Analysis by Ranjit Devraj

NEW DELHI, Jul 8 2009 (IPS) - It is hard to say whether U.S. Secretary of State Hillary Clinton will find herself being quizzed more on Washington’s ‘AfPak’ strategy to contain global terror or her appeasement of a financially muscular China, when she lands in India mid-July.

Already much is being read into the fact that Clinton’s visit comes a full five months after she landed in Beijing where, to the consternation of international rights groups, she refused to allow human rights to “interfere” with talks on more pressing issues such as the financial crisis, climate change and security.

Abandoning the George W. Bush policy of ‘containing’ China through building up strategic ties with India (as well as with Japan and Australia), Clinton has described U.S.-China relations as “the most important bilateral relationship of the 21st century.”

But when she gets to India, Clinton will be expected to spell out the future of the landmark Indo-U.S. civilian nuclear agreement which was seen in China as part of the ‘containment’ strategy. Beijing had therefore opposed the special waiver sought by the U.S. from the Nuclear Suppliers Group (NSG) to enable India to resume nuclear commerce.

Clinton will also be asked to explain the AfPak policy of jointly dealing with Afghanistan and Pakistan to contain terrorism with the focus on providing Pakistan more economic and military aid – though there have been complaints that it was being funnelled into militancy in Indian-ruled Kashmir.

“At a time of deep economic crisis and when the spectre of terrorism looms large over the world, India can only be supportive of the U.S. initiatives in engaging China and Pakistan,” says Prof. Sujit Dutta, an expert on India-China relations and currently attached to the Nelson Mandela Centre for Peace and Conflict Resolution in New Delhi.
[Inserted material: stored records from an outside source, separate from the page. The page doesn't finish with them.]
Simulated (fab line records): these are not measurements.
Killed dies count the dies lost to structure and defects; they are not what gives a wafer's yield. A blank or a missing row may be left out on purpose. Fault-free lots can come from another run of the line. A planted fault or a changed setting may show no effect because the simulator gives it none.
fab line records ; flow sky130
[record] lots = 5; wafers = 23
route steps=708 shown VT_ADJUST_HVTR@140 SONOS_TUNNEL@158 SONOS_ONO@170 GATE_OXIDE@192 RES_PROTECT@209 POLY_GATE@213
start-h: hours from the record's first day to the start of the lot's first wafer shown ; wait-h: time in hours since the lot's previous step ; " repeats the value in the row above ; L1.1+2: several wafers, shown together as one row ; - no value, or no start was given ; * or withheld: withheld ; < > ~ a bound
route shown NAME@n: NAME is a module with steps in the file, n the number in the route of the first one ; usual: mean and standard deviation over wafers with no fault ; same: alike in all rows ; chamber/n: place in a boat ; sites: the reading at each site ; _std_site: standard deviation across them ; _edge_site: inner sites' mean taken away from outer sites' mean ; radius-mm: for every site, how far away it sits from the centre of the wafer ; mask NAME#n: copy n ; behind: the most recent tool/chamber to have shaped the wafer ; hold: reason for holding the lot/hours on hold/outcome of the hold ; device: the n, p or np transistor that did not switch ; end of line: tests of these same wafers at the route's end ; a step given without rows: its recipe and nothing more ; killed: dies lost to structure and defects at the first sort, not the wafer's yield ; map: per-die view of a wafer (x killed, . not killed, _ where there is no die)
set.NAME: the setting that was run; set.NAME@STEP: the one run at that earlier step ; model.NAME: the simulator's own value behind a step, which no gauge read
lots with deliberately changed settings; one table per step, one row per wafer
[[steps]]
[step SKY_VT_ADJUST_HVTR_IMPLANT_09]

“On the other hand,” Dutta told IPS, “engaging with China must not lead to a reversal to the time during the late 1990s when the U.S. was beginning to look favourably at parcelling out hegemony over Asia to Beijing.”

Dutta pointed to the dramatic revelation by the U.S. Pacific Command chief Admiral Timothy J. Keating during his visit to India on May 14 that a top-ranking Chinese naval official had sounded him out on a proposal to split control over the world’s seas between the navies of the two countries.

Keating was reportedly told: “You (the U.S.) take Hawaii East and we, (China) will take Hawaii West and the Indian Ocean. Then you need not come to the Western Pacific and the Indian Ocean and we will not need to go to the Eastern Pacific.”

China’s new maritime ambitions were on display last month when it formally laid claim, under the U.N. Convention of the Law of the Seas, to thousands of square miles of maritime territory in the South China Sea based on its unilateral claims to offshore islands off the coasts of Taiwan, Vietnam, Indonesia, Brunei, Malaysia and the Philippines.

Recently, in the name of dealing with piracy, the Chinese fleet sailed into the Indian Ocean. It has also been steadily building facilities and bases along the Indian Ocean rim through partnerships such as at the ports of Gwadar in Pakistan, Hambantota in Sri Lanka and Sittwe in Burma.

India’s quest for better relations with the United States took a dramatic upswing when it stormed into the ‘nuclear club’ with weapons tests in 1998 and then explained to then U.S. president Bill Clinton that the reason the tests were carried out was China.

Although Pakistan followed those tests with its own nuclear explosions two days later, India’s status was quickly ‘dehyphenated’ from Pakistan and it was accorded strategic parity with China – at least on the nuclear issue.

According to Prof. Brahma Chellaney at the Centre for Policy Research (CPR), an independent and respected think tank in New Delhi, Washington under President Barack Obama has once again begun looking at India “through the AfPak lens rather than the Asian geopolitical prism.”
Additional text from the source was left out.